For Kenya and the countries along the eastern coast of Africa, 2009 will be remembered as the year the real internet landed and the people began to communicate and do business in a way never imagined before.
The long awaited undersea fibre optic cable is coming to connect us to the rest of the world through cheaper telephony, the internet and even video communication. For people who know how to tap into the knowledge economy, this will enable the steroids to surge forward. For those who cannot figure out any opportunity, the digital gap widens.
Internet prices started falling when the telecommunication sector was liberalised a few years ago, with new competing technologies, mostly wireless, offering faster and a cheaper service than the copper wire dial-ups of the then monopoly, Kenya Posts and Telecommunications Corporation.
KPTC which, split into three before Telkom was sold, is not entirely to blame for the high cost of the internet cost and international calls. Until the arrival of these magic cables, which transmit information over long distances using light signals reflected on glass, communicating to the outside world is through those metallic birds high up in the air called satellites.
The only change over time is that we stopped relying solely on the earth stations, such as Longonot, and started using smaller VSAT (very small aperture terminal) dishes.

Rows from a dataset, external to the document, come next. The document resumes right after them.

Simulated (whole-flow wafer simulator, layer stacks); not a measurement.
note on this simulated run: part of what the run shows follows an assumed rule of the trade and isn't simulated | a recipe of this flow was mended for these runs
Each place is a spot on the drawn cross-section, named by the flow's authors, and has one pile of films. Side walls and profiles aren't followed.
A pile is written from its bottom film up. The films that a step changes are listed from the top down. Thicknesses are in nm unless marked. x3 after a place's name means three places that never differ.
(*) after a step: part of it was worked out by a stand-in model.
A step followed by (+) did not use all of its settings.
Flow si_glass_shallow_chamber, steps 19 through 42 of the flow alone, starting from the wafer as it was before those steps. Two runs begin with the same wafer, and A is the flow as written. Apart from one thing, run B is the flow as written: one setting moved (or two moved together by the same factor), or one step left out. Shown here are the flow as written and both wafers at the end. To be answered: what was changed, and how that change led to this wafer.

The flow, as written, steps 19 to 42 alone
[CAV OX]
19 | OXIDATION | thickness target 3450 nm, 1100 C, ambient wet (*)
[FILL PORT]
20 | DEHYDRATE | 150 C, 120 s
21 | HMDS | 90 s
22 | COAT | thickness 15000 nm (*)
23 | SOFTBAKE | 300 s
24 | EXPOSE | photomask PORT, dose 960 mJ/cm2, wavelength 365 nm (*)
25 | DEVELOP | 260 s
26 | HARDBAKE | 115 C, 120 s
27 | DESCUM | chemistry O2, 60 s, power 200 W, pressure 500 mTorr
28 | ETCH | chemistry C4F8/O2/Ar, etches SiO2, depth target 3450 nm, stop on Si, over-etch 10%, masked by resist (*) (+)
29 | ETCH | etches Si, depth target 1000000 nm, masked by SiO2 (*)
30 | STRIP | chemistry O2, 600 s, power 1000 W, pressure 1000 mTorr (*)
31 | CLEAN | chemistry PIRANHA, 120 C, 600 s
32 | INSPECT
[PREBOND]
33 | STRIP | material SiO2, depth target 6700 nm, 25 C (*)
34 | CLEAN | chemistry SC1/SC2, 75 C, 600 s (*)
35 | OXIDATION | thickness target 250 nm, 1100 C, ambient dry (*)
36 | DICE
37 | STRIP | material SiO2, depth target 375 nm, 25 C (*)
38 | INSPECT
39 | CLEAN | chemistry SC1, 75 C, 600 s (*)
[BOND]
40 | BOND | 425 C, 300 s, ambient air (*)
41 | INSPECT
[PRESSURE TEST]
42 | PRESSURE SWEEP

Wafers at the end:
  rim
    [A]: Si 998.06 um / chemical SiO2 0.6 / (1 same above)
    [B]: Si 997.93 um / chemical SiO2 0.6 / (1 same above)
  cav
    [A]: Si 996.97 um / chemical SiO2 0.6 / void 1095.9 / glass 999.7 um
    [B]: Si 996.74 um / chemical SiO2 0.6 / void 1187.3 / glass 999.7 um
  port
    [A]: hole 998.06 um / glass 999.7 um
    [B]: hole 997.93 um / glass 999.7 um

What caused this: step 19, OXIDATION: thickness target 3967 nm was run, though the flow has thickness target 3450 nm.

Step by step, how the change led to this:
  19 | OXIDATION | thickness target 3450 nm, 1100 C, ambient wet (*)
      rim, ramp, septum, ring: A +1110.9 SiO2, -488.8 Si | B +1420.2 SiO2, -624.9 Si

Now a big race by service providers to offer high-capacity and affordable internet connection is on. Everyone says it is landing the cable in Mombasa soon, and Seacom, which touted the ambitious Africa One project in 1995 to wire the whole continent, seems determined to have a headstart in the raging fibre war.
Seacom’s local boss Jean-Pierre de Leu says he will pop up the champagne bottle on June 27.
THE EAST AFRICAN MARINE SYSTEM (TEAMS)), a consortium in which the government has shares, should be completing its link to the United Arab Emirates in April. The third provider, The Eastern Africa Submarine Cable System (EASSy), which aims to connect the region from South Africa to Djibouti, is expected to land its fibre at about the same time.
One strand of optical fibre (the thickness of human hair) is capable of 20,000 simultaneous voice communication, or 25,000 gigabytes per second, of information — which is enough to carry text of 3 million books in a second.
Fibre technology was discovered by some young men with “obsession for glass” in South Carolina, USA, as early as the 1930s. For a long time it was used by the intelligence cameras and also doctors to spy on the human stomach.
So what are we going to do with what is clearly a broadband boom? People buying bulk internet expect the prices to fall from the current $3,000 (Sh240,000) a megabyte to around $400 (Sh32,000) or less by the end of the year. If this fall in pricing is passed onto the consumers, it should spur e-commerce, e-learning (distant learning), business process outsourcing (BPO) and so on.
The technology pipes will be wide enough for any innovation and imagination. The 2010 World Cup will be kicked in through these pipes using high-definition TV and internet TV, or IPTV.
But perhaps it is the BPO industry and call centres that are expected to rake in money for these multi-million-dollar investments. The current global credit crunch may force outsourcing firms in the developed countries to look for cheaper and new outsourcing destinations beyond the domination of India, the Philippines and China.
To benefit from the new knowledge economy, schools and universities must acquire the internet at subsidised rates, or how else do we expect to grow our scientists if they cannot afford online research?
The laying of overland fibre cables should also be stepped up, otherwise the superhighway will come to a stop in Mombasa and Nairobi.
The government’s effort to connect far-flung areas such as Lokitung, Loitoktok, Mandera and Malindi with fibre under the National Optic Fibre Backbone Infrastructure, NOFBI project is a proactive move that will give many people a chance to create new businesses, skills, electricity and security allowing.